Maximizing SQL Server 2008 R2 Table scan speed from DSI Solid State Storage
Scenario:
Imagine you have a single table with 400 Million rows and 46 GByte in size that you want to read as fast as possible. How can you check if you run @ top speed?
This blog post is all about squeezing the maximum out of both SQL Server and the available hardware and showing you how to measure the achieved throughput and durations the way I do. in the previous post I showed what throughput figures are possible with the SQLIO utility, now it’s time to see if we can get the same throughput with SQL Server 2008 R2 !
Test 3a) Table scan speed from a single table stored in a single database file
Step 1 is to test with an ‘out of the box’ configuration and see that reading a table with 400 million rows / 46 GByte of size with LineItem data takes 31.2 seconds.
The Windows Performance monitor Logical Disk counter “Disk Read Bytes/sec” shows an average of around 1400 MB/sec reading from the DSI 3500 Solid State box:
The SQL Profiler shows that approx. 5.5 million logical (8KB) reads are needed to retrieve the 46 GByte of data.
What are we waiting for?
The top 2 from the Waitstats dmv (select * from sys.dm_os_wait_stats) shows 80.1% of the time SQL was waiting, is spend by LATCH_EX and 9.3% by PAGEIOLATCH_SH:
To read a page from disk and put this into cache, the worker thread will take out a EX (Exclusive) latch on the BUF associated with the page.

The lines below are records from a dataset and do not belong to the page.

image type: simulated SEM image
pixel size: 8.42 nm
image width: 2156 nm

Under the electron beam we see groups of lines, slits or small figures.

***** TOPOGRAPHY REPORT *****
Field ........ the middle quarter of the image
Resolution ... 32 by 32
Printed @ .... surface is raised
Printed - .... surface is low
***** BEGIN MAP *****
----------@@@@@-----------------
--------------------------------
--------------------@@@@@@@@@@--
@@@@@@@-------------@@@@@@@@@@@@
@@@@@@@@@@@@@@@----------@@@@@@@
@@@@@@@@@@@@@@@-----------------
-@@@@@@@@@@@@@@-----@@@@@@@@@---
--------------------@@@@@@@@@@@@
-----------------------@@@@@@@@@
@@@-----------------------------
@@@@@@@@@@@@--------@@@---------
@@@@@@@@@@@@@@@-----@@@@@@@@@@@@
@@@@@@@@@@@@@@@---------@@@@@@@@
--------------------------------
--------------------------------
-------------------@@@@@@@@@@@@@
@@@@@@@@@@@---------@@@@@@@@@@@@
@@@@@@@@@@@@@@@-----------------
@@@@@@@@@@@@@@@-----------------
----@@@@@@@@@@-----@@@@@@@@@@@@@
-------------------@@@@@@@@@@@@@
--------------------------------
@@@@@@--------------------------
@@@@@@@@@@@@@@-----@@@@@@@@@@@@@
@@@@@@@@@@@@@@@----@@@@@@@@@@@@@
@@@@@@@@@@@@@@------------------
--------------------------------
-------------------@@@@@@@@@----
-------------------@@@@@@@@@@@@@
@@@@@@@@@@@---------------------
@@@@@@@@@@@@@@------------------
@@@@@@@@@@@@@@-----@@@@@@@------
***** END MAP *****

(See also this CSS post for more information: http://blogs.msdn.com/psssql/archive/2009/07/08/q-a-on-latches-in-the-sql-server-engine.aspx)
Or looking into the exclusive LATCH_EX wait type as described in BOL: a LATCH_EX occurs when waiting for a EX (exclusive) latch.
This does not include buffer latches or transaction mark latches. A breakdown of LATCH_* waits is available in sys.dm_os_latch_stats.
Following the books and drilling down into the latch waits with the sys.dm_os_latch_stats dmv shows the following:
On the "ACCESS_METHODS_DATASET_PARENT” latch wait type isn’t much information available, but think of this as a memory semaphore that is used to distribute the pages scanned from disk to the operators downstream in the query plan, synchronizing child dataset access to the parent dataset during parallel operations.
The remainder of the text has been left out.